GROWING FROM SEED
Begonia seed is minute, so attention to detail is essential to ensure success. The seed tray must be prepared well in advance of actually sowing the seed. Ideally, three different grades of seed compost should be used, with a coarse layer in the bottom of the tray, followed by a medium layer and then by a fine layer on to which the seed will be sown. This is easily achieved by passing some of the compost through a fine riddle; the compost which fails to pass through goes in the bottom of the tray, compost which has not been riddled in the middle and the compost which passed through the riddle on the top. The compost should then be gently firmed before soaking by immersion (placing the seed tray in a tray of water). Any excess water should then be allowed to drain and the compost also allowed to warm through.
The seed is difficult to sow evenly, but this problem can be overcome by mixing it with silver sand. After the seed has been sown it must not be covered by compost but a sheet of glass should be placed on the top of the tray to maintain high moisture levels and humidity. The seed will give optimum germination at a constant temperature of 70 degrees Fahrenheit (21 degrees Centigrade) and therefore some sort of propagator is a must and results will be much better if it is thermostatically controlled. After placing the seed tray in the propagator a careful watch should be kept for germination and the sheet of glass wiped each day to prevent a build up of excess condensation. Full emergence takes between 14 and 21 days, after which the temperature can be decreased to 65 degrees Fahrenheit and the glass removed. The propagator will help keep the humidity high. Supplementary lighting is beneficial at this stage to keep seedlings in a vegetative stage. Ensure the compost does not dry out and a weak nitrogen liquid feed can be given to encourage rapid growth. Roughly five weeks after germination the seedlings are ready for pricking off, about one inch apart, into trays of seed compost.

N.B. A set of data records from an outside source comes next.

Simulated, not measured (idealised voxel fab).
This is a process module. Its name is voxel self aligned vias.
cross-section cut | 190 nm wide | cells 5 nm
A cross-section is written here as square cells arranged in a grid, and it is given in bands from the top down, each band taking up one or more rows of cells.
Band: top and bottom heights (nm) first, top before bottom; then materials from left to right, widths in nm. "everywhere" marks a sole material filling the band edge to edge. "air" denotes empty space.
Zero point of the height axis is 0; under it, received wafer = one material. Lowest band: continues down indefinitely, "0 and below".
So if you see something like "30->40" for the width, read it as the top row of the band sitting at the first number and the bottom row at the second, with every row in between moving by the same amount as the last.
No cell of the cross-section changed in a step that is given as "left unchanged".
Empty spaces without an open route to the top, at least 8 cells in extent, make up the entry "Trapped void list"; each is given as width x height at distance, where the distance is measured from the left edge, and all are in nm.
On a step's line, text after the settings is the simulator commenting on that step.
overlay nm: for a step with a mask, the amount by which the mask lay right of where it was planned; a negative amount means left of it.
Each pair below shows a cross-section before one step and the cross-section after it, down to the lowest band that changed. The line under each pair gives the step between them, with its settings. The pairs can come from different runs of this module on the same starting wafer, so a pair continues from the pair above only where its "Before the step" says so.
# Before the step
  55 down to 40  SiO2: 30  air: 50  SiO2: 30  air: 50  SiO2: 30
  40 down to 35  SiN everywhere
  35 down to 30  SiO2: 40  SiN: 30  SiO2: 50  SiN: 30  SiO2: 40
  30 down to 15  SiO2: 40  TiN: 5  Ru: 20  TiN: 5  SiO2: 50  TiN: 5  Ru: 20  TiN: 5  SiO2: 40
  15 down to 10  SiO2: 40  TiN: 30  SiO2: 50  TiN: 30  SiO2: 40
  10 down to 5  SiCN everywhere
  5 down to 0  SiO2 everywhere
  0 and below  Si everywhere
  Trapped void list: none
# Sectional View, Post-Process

This is a difficult operation and great care must be taken not to damage the tender young plants. The standard method to achieve this objective is to cut a small V in the pointed end of a plant label, which can then be used to lift the seedlings. A small nail can be used to make holes in the compost into which the seedlings can be placed. As soon as the seedlings are touching they will require a further move, this time (again using a seed compost) around two inches apart. In a further five weeks or so they will be potted into a three inch pot, this time into a potting compost and can then be moved onto the open staging.
If plants are required for greenhouse culture they can now be treated as plants grown from tubers. If they are to be bedded out, treatment is slightly different. Before planting takes place the site must be thoroughly prepared by incorporating some form of humus and a small amount of a balanced fertiliser such as Growmore. Ideally the site chosen should be shaded when the sun is strongest, but not so well shaded that plants become weak and spindly. The most essential factor in obtaining a first-class display is to harden plants off in a cold frame gradually exposing them to the elements. Begonias will not tolerate frost and this should be borne in mind when deciding when to plant out. After planting, each plant must be given a good soaking as this also lessens the chance of scorching taking place. It should also be noted that it will be two or three weeks before the roots will have grown sufficiently to enable the plant to obtain moisture from the soil and further watering will be necessary if a dry spell occurs.